The "setup tax" on AWS H100s is killing iterative research

3 pointsby miyamotomusashia month ago2 comments

a month ago
undefined
aikittya month ago
Really interesting point about the setup tax. I hadn’t thought about how much the ephemeral nature of cloud instances kills you on iterative workflows.
Have you looked at gpu marketplaces like io.net that offer much cheaper instances than AWS. You get both benefits: no setup tax between runs and lower costs. The trade off is you may be paying during idle time between experiments. But if you’re iterating frequently the math should still work out heavily in your favor.
Curious if you’ve modelled that vs your distributed swarm approach. It might be an easier path to cost and time savings without having to architect the distributed setup yourself.
- miyamotomusashia month ago
  This is a great point. I've benchmarked io.net and vast.ai extensively. You are right that they solve the setup tax (persistent instances) and the cost (cheaper hourly). But they hit a different hard limit: The VRAM Wall.
  The Problem: To run a 70B model, you need around 140GB of VRAM.

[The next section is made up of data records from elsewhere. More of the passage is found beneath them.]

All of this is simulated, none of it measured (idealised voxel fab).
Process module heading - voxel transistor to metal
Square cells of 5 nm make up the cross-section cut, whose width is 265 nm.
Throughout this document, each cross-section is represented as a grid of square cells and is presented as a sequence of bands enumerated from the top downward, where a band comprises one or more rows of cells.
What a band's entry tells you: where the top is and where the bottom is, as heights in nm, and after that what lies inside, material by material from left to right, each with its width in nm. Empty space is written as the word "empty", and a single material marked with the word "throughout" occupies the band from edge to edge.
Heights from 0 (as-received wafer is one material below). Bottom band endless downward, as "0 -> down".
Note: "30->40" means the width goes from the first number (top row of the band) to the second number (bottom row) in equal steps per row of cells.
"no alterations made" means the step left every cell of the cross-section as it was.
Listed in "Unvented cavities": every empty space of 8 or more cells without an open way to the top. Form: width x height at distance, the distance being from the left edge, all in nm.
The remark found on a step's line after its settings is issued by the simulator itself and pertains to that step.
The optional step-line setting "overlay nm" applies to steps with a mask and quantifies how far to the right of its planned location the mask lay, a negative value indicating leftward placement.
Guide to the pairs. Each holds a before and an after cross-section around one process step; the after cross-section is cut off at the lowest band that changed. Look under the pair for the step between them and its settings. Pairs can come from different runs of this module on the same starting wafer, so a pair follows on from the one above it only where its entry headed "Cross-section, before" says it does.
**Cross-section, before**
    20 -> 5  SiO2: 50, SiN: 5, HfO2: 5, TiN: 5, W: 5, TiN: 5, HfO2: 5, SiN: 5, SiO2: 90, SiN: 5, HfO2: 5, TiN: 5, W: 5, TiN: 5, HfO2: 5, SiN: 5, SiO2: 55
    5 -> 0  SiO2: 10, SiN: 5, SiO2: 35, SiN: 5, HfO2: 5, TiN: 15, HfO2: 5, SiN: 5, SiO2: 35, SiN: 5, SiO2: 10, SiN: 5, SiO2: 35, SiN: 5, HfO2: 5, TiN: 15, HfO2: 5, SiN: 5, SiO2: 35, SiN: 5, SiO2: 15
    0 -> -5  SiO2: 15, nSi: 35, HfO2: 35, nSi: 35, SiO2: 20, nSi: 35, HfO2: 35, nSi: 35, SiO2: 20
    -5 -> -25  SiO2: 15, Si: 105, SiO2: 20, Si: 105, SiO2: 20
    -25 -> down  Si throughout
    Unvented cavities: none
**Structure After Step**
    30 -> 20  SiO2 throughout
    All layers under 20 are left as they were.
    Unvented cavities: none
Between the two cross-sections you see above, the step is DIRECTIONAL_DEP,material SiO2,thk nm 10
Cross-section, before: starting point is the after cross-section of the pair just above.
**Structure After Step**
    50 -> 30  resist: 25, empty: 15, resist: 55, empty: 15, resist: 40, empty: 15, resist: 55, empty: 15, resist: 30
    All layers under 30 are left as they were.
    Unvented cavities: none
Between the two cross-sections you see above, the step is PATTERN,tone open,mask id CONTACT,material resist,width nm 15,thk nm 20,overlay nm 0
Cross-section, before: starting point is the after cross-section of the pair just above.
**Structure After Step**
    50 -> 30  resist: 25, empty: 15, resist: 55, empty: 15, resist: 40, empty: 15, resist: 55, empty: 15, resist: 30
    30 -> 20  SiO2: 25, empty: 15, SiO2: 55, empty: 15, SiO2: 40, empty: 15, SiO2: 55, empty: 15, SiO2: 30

  On io.net/Vast: You can't find a single cheap consumer card with that memory (RTX 4090s cap at 24GB ). You are forced to rent expensive enterprise chips (A100s) or manually orchestrate a multi-node cluster yourself, which brings the DevOps headache.
  On the Swarm: We handle that multi-node orchestration automatically. We stitch together 6x cheap 4090s to create one "Virtual GPU" with enough VRAM.
  So if your model fits on one card, io.net wins. If it doesn't (like 70B+ models), that's where the swarm architecture becomes necessary.